A lot of that is coming from other independent mortgage bankers and the yields on those portfolios are very attractive.
Mr. Cooper serviced $804 billion in mortgage loans as of June 30, just $8 billion more than at the end of the first quarter. Owned MSRs slipped to $398 billion from $412 billion on March 31 as the company sold a $15 billion portfolio to an undisclosed investor. But it has a subservicing and customer recapture contract for those, Chris Marshall, vice chairman and president, pointed out.
The deal gave Mr. Cooper additional liquidity to pursue other opportunities. “Now I’m pointing this out, because it’s a great example of the flexibility we have with our business model which is to pivot to a more asset-lite strategy when that makes sense, which allows us to keep growing our customer base and our operational scale without employing as much cash,” Marshall said.
Meanwhile, Mr. Cooper, following its announcement of an origination headcount reduction of at least 250 people during the first quarter call, has its capacity appropriately aligned with demand, Bray said, indicating for now that it is not contemplating further layoffs.
Pretax operating income of $63 million was down from $157 million in the first quarter and $213 million for the second quarter of 2021. The drop in gain on sale to 103 basis points from 153 bps from the prior quarter and 136 bps from the previous year, was the result of a shift in channel mix to correspondent away from direct-to-consumer, company management said.
Lower-margin correspondent production made up 42% of the $7.8 billion originated in the second quarter. In the first quarter, this channel was 33% of the $11.6 originated, although one year ago, correspondent made up 53% of the $22.2 billion of production.
Bray, when asked during the call if Mr. Cooper was looking for acquisition opportunities, called a whole company purchase unlikely.
“It would have to be a platform that would bring something differentiated to the table, whether that was technology or something that we don’t have today and we simply believe we have the best servicing platform and direct-to-consumer platform in the marketplace,” he declared.

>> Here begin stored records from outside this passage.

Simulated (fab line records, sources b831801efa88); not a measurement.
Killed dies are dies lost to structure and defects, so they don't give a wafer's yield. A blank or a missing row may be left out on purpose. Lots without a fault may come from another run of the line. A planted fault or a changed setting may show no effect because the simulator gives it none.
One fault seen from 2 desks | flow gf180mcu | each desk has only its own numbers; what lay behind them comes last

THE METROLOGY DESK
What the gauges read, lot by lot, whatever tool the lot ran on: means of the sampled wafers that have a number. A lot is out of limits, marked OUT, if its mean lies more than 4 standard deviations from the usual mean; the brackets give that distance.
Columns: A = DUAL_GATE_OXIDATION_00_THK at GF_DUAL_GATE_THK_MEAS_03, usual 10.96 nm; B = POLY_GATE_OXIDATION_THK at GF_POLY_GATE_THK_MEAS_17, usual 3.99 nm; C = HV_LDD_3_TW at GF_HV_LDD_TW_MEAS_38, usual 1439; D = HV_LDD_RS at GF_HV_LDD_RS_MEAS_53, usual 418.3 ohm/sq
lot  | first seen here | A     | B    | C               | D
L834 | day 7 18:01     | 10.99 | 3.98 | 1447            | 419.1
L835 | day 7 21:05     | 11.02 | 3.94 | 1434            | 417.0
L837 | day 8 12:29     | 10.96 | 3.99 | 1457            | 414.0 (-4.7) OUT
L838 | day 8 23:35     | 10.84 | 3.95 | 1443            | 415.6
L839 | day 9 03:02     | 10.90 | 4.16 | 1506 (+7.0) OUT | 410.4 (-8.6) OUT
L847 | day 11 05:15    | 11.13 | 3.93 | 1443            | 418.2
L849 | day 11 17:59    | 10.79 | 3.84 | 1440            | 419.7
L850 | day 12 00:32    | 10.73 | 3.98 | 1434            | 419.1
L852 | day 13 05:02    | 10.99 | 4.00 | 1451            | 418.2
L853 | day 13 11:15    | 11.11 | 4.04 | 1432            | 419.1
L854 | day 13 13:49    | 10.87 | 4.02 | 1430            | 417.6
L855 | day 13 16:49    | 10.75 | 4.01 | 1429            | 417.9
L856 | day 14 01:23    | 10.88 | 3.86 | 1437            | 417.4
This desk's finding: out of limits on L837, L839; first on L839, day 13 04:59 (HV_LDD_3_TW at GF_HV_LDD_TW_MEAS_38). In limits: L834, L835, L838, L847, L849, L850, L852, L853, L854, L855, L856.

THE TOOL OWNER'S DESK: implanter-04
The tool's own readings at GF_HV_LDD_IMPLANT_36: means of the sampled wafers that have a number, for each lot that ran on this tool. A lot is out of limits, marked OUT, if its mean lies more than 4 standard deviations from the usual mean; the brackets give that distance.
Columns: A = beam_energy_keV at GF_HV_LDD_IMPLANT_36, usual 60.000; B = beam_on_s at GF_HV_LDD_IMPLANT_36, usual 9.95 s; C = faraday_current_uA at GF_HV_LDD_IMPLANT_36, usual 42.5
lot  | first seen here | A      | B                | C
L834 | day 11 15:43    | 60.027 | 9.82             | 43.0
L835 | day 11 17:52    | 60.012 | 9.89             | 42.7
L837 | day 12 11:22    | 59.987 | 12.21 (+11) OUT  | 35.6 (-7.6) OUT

But later in the call, Lee Cooperman of Omega Family Office, a shareholder in the company, turned that question around, asking if management would be open to selling if the right price was offered.
Noting that Omega owns more shares in Mr. Cooper than either Bray or Marshall does, the vice chairman and president responded that “if somebody is willing to offer more value than we can deliver the shareholder, we would sell it tomorrow.”